Recently, the U.K. Met Office announced a revision to the Hadley Center historical analysis of sea surface temperatures (SST), suggesting that the oceans have warmed about 0.1 degree Celsius more than previously thought. The need for revision arises from the long-recognized problem that in the past sea surface temperatures were measured using a variety of error-prone methods such as using open buckets, lamb’s wool–wrapped thermometers, and canvas bags. It was not until the 1990s that oceanographers developed a network of consistent and reliable measurement buoys.
Then, to develop a consistent picture of long-term trends, techniques had to be developed to compensate for the errors in the older measurements and reconcile them with the newer ones. The Hadley Centre has led this effort, and the new data set—dubbed HadSST4—is a welcome advance in our understanding of global climate change.
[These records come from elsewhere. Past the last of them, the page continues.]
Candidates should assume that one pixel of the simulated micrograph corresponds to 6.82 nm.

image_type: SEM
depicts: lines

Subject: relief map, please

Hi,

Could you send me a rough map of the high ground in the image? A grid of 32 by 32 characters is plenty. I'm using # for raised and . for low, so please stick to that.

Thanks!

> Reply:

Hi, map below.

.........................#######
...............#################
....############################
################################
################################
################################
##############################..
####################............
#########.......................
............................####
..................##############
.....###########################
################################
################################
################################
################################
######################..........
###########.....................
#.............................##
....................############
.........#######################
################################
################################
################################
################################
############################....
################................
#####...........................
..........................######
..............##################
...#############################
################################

But that’s where the good news ends. Because the oceans cover three fifths of the globe, this correction implies that previous estimates of overall global warming have been too low. Moreover it was reported recently that in the one place where it was carefully measured, the underwater melting that is driving disintegration of ice sheets and glaciers is occurring far faster than predicted by theory—as much as two orders of magnitude faster—throwing current model projections of sea level rise further in doubt.
These recent updates, suggesting that climate change and its impacts are emerging faster than scientists previously thought, are consistent with observations that we and other colleagues have made identifying a pattern in assessments of climate research of underestimation of certain key climate indicators, and therefore underestimation of the threat of climate disruption. When new observations of the climate system have provided more or better data, or permitted us to reevaluate old ones, the findings for ice extent, sea level rise and ocean temperature have generally been worse than earlier prevailing views.
Consistent underestimation is a form of bias—in the literal meaning of a systematic tendency to lean in one direction or another—which raises the question: what is causing this bias in scientific analyses of the climate system?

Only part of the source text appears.